Conflict is inevitable. There are always (at least) two sides to every story not to mention that our everyday lives are becoming increasing fraught with new and unexpected challenges and tensions.
But instead of walking away from a difficult relationship, be it professional or personal, why not first try to mend it? This might be easier – and more rewarding – than you might think.
These three practices can help:
- Create a positive tone – all conflict carries an emotional impact – hurt, frustration, and anger – to avoid these negative feelings, our first impulse is to pull away. But you can reset the emotional tone by immediately acknowledging the growing tension and rationally raising the issue at hand making it clear that you value the relationship and are optimistic it can work. Agree on a cooling off period and revisit the situation together in a couple of days.
- Create a shared narrative – as mentioned earlier, there are always different sides to every story especially when the perception is that something has gone wrong. But things are bound to get better when these multiple stories are creatively explored so that they begin to overlap. Reassure everyone this isn’t about ‘you’ or ‘me’ but about ‘us’ – and ‘we’ do have a history together – so let’s all say our piece calmly and rationally and from that, define some common ground.

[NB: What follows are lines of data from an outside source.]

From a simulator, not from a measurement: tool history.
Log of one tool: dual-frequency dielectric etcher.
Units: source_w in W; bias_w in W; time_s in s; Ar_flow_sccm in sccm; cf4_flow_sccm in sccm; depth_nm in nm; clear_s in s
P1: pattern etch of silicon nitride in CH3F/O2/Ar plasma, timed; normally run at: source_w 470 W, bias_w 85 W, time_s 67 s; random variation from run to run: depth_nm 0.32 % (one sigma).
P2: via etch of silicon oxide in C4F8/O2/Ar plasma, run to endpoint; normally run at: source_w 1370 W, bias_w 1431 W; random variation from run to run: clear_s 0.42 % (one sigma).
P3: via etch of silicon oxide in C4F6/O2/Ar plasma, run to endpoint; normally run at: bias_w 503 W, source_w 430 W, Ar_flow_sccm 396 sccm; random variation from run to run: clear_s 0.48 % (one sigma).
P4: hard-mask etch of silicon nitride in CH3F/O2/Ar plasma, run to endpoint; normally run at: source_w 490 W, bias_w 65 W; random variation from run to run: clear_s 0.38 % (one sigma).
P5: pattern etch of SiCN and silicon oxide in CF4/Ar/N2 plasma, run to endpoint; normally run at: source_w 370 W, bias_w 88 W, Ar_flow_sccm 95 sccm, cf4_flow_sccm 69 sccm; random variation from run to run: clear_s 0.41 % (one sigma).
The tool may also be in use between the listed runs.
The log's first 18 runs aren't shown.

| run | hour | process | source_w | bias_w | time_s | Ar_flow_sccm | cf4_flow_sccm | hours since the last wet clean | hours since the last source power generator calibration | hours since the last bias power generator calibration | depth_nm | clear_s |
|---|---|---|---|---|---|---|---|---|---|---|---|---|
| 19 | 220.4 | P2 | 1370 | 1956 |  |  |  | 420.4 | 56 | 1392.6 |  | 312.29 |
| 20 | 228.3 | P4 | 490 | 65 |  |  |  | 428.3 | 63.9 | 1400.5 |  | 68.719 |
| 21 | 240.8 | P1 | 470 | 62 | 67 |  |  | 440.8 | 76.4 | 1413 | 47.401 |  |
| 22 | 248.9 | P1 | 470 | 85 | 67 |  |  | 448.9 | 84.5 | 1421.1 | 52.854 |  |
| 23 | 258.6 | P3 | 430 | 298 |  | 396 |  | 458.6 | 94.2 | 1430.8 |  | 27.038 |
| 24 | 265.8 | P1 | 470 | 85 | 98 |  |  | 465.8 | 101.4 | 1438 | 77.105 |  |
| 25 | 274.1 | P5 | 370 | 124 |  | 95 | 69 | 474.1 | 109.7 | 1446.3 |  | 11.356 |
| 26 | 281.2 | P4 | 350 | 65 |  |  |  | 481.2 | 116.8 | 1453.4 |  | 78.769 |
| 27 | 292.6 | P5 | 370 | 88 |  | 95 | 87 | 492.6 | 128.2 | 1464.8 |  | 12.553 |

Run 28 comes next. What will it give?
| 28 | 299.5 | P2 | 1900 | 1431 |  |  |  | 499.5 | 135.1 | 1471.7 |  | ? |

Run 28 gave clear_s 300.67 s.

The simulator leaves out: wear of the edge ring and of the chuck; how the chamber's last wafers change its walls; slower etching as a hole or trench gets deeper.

- Create relational agility – if the old relationship isn’t working, then it’s time for a change. But even with everyone’s best efforts in that regard, it’s likely to go wrong again. Identify potential future tension spots and agree in advance how together you’ll navigate them. When unexpected tensions arise, resist the temptation to become defensive and instead become curious; what are the dynamics in play now and what likely happened?